Spring Training has been underway for almost two weeks, filled with promise for the new season, with the prospect of disappointment far off. The same applies, partly, in the media and tech offerings for those of us following the game from outside the US.
ESPN America will soon be broadcasting Spring Training games, but for the second year in a row only from the Grapefruit League in Florida. Repeated e-mails asking why they refuse to carry games from Arizona go unanswered. NASN, which ESPN bought a couple of years ago, carried games from both Florida and Arizona. One wonders why it is so much harder for ESPN to do so? Or is this just another example of the East Coast bias one constantly encounters in American baseball coverage?

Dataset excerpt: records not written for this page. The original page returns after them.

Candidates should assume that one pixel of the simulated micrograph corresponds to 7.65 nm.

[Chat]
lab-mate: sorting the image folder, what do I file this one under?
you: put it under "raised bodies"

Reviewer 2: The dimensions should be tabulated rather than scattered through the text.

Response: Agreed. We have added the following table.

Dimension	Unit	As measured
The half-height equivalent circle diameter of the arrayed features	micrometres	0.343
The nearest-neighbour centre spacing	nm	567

Fortunately there is an alternative to ESPN America (which they seem slow in grasping), the many offerings from MLB.tv, including Gameday Audio. The various MLB.tv packages for 2012 have now gone on sale. This year there is a major improvement. Last year, if you bought an MLB.tv package, you could watch and listen to the games on their excellent At Bat iPhone and iPad apps. But you had to actually pay extra for each of the apps, which seemed like a rip-off to many. This year, if you subscribe to MLB.tv, the apps are free. They are supposed to appear today.
But one thing still seems uncertain. If you access Gameday Audio on a computer, not only can you listen to games live, you can listen to any game afterwards on-demand. This feature has not been included in the In Bat apps. This is particularly strange, since you could listen to archived games on a netbook, but not on an iPad. Even if you tried to just access the MLB site with a browser, you couldn’t do anything, because the iPad lacks Flash. Since rival Android tablets and smartphones do run Flash, this restriction makes no sense, and may explain why the apps are suddenly free.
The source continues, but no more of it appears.